Thoughts on Kero Blaster
One of the most beloved video games of all time is Cave Story, a labor of love by one Daisuke “Pixel” Amaya. Developed over the course of years, it was initially released for free, and eventually ported to consoles like the Nintendo 3DS and WiiU later.
Basically, if someone wants an example of a passion project that turned out amazing, you go to Cave Story. It’s pretty much the best freeware game of all time.
It took a while, but Pixel eventually released Kero Blaster, his next title, to a Western audience through a digital download, and on November 11, it hit Steam. I bought it, and beat it last night.
Fans of Cave Story will be happy to note that Kero Blaster is really similar to it. You jump, shoot and platform to kill enemies, complete stages and defeat bosses. Along the way you get money that can be used for permanent weapon and health upgrades; unlike Cave Story, you unlock four weapons as the game progresses, and each can be upgraded three times.

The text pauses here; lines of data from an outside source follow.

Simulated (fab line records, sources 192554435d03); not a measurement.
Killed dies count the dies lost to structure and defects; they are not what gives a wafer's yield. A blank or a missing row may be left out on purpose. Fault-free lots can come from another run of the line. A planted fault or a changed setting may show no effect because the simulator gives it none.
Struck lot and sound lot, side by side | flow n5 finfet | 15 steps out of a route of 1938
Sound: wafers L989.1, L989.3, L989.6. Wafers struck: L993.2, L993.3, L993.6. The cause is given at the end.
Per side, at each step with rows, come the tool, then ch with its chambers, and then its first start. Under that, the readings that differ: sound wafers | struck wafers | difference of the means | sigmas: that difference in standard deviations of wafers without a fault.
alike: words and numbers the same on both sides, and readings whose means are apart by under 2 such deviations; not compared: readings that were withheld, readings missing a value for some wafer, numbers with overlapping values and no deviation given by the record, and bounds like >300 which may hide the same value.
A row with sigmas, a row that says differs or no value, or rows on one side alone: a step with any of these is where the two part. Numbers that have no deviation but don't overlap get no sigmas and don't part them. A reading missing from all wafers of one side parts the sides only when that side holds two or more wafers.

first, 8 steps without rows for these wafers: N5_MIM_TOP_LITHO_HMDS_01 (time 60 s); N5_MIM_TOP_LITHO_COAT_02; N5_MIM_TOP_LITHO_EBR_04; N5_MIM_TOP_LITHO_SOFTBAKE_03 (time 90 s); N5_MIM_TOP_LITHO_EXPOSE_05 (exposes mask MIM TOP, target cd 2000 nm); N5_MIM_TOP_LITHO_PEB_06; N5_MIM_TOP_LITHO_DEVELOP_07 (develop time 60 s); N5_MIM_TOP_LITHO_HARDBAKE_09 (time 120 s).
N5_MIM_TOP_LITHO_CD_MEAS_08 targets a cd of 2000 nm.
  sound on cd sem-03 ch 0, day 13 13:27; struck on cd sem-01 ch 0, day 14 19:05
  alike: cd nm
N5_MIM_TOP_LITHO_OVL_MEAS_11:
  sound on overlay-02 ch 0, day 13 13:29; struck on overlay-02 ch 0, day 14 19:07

The game also differs in that it uses a traditional lives/Game Over system, which can be really unforgiving. Each hit you take docks you one heart from your meter, and you start out with two. After all your lives get expended, you start at the beginning of a level with all the money you collected still intact. To an extent, this means the game is grindable.
Unless Game Over-ing, you save your progress each time you enter a new room, and will spawn at the beginning if you die. The game mixes modern mechanics with challenge that I think gamers are looking for these days; Kero Blaster is unforgiving in Boss patterns, but it’s really rewarding when you clear it.
It’s not really the Dark Souls of platformers, nor is it just unfair like I Want To Be The Guy or Kaizo Mario levels.
Like Cave Story, the art style and the music are top notch. There’s a decent amount of exposition by characters that feel like they have personality despite minimal graphical complexity and chances to speak. It’s a fun, silly game that doesn’t have too much of a plot to it, but it doesn’t feel neglected.
Where Kero lacks is its length: you can beat this game in about 3 hours, including the grinding it may take to beat bosses. After finishing the game, you can open up a New Game+ mode with three collectibles to find in already-existing levels and a Boss Rush, but besides that the replay value will likely be taken up by Speedrunners or people looking to break the game.
For $10, this might be something that’s best left on your wishlist to wait for a sale, but supporting it means supporting one of the best philosophies in gaming: make something good, put your heart into what you make, don’t take your audience for granted and don’t be afraid to be weird. I’m cool supporting that in Pixel, because despite Kero Blaster not being revolutionary, the work he put into this and Cave Story (the latter over five years) seems worth rewarding.
Maybe that’s me mythologizing him a bit, but I think in this current age of gaming it’s healthy to examine that builds loyalty and how we respond to it. For me, Pixel’s story is one a lot of people can learn from, and his work ethic puts mine to shame.